Pyspark.sql.DataFrameReader.csv()
This method is used to read the data from the CSV file/s and store them in the PySpark DataFrame. It takes the options while reading CSV into the DataFrame. We will discuss the different options with examples in detail. While passing more than one CSV file, it is important to pass the file names with extension in a list that is separated by the comma operator. If you are reading only one CSV file, there is no need to provide the file name in a list.
Syntax:
Multiple files – spark_app.read.csv([‘file1.csv’,’file2.csv’,…],options…)
It can also be possible to separate the options and file names.
Single file – spark_app.read.options(options…).csv(‘file.csv’)
Multiple files – spark_app.read.options(options…).csv([‘file1.csv’,’file2.csv’,…])
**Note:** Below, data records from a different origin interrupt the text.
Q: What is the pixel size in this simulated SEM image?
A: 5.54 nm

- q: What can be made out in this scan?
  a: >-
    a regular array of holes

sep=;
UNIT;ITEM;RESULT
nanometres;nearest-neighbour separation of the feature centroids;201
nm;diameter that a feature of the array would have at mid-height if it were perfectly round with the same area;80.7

Install the PySpark library before implementing the following examples.
After the successful installation, you can see the output as follows:
Scenario 1: Reading the CSV File Header
Let’s create a CSV file named “person_skill.csv” with 5 records which is shown in the following and load it into the PySpark DataFrame:
The header parameter is used to specify the column names in the PySpark DataFrame. It takes a Boolean value. If it is “True”, the actual column names that exist in the CSV file are specified in the DataFrame, Otherwise, the c0, c1, c2… are specified and the actual column names will be a row. It is best practiced to set the header parameter to true.
Example 1: Header = True
from pyspark.sql import SparkSession
linuxhint_spark_app = SparkSession.builder.appName('Linux Hint').getOrCreate()
# Load the csv named - person_skill.csv into skills with column labels with header
skills = linuxhint_spark_app.read.csv('person_skill.csv',header=True)
# Display the DataFrame
skills.show()
Output:
Explanation:
We can see that the PySpark DataFrame is created from the CSV file with specified columns and rows.
Use the following command to check the columns:
Example 2: Header = False
from pyspark.sql import SparkSession
linuxhint_spark_app = SparkSession.builder.appName('Linux Hint').getOrCreate()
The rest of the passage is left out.